Created on 07-06-2016 04:24 PM - edited 09-16-2022 01:35 AM
Developing solutions with Hadoop commonly requires the use of multiple different HDP component libraries. Whether you’re building solutions with Pig, Spark, Cascading, or HBase, at some point extensions will need to be created, and those artifacts for each component will need to be used.
This guide serves as an overview of where to find those artifacts and how to get them quickly integrated with your preferred build tool, and IDE.
At Hortonworks, we store all of our artifacts in a public Sonatype Nexus repository. That repository can be easily accessed and searched for commonly used library, source code, and javadoc archives simply by navigating to http://repo.hortonworks.com.
Jar files containing compiled classes, source, and javadocs are all available in our public repository, and finding the right artifact with right version is as easy as searching the repository for classes you need to resolve.

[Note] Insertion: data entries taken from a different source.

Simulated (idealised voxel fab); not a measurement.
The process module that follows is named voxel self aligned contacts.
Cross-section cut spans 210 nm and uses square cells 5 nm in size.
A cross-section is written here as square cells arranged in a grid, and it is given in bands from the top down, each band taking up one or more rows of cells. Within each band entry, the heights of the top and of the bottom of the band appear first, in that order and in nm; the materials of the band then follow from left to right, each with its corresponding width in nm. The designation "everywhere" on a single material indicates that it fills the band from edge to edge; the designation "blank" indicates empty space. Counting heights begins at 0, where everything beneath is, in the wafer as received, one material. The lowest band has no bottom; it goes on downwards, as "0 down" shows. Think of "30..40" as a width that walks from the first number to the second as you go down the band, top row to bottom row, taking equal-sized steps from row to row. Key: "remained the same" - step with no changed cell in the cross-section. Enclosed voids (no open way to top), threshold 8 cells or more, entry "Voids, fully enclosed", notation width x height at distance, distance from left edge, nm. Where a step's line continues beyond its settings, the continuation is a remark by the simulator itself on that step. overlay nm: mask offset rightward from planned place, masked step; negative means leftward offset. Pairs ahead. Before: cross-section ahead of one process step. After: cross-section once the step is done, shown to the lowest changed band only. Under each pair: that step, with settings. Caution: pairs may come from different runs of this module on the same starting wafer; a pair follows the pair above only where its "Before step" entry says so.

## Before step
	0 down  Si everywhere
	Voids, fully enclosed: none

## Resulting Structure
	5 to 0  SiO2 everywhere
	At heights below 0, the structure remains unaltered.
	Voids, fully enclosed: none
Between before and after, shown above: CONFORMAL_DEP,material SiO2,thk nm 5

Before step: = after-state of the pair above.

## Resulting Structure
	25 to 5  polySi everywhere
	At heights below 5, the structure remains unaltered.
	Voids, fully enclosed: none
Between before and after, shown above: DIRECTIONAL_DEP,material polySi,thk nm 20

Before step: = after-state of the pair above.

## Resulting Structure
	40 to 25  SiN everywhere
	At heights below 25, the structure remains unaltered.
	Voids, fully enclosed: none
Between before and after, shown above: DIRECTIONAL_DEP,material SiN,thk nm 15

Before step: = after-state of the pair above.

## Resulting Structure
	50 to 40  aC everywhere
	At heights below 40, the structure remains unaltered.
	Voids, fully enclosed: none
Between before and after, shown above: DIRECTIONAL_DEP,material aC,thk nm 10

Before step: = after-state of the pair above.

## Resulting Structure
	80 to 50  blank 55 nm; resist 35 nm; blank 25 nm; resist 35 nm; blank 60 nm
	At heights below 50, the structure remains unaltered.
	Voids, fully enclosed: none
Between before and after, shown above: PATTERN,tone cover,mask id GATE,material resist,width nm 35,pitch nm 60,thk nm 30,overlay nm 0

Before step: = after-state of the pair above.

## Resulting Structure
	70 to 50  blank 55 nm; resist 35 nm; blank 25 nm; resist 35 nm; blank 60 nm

For example, If creating a solution that requires the use of a class such as org.apache.hadoop.fs.FileSystem, you can simply search our public repository for the artifact that contains that class using the search capabilities available through http://repo.hortonworks.com. Searching for that class will locate the hadoop-common artifact that is part of the org.apache.hadoop group. There will be multiple artifacts each with a different version.
Artifacts in our repository use a 7 digit version scheme. So if we’re looking at the 2.7.1.2.3.2.0-2650 version of this artifact:
As you’re looking for the right artifact, it’s important to use the artifact version that corresponds to the HDP version you plan to deploy to. You can determine this by using hdp-select versions from the command line, or using Ambari by navigating to Admin > Stack and Versions. If neither of these are available in your version of HDP or Ambari, you can use yum, zypper, or dpkg to query the RPM or Debian packages installed for HDP and note their versions.
Once the right artifact has been found with the version that corresponds to your target HDP environment, it’s time to configure your build tool to both resolve our repository and include the artifact as a dependency. The following section outlines how to do both with commonly used with build tools such as Maven, SBT, and Gradle.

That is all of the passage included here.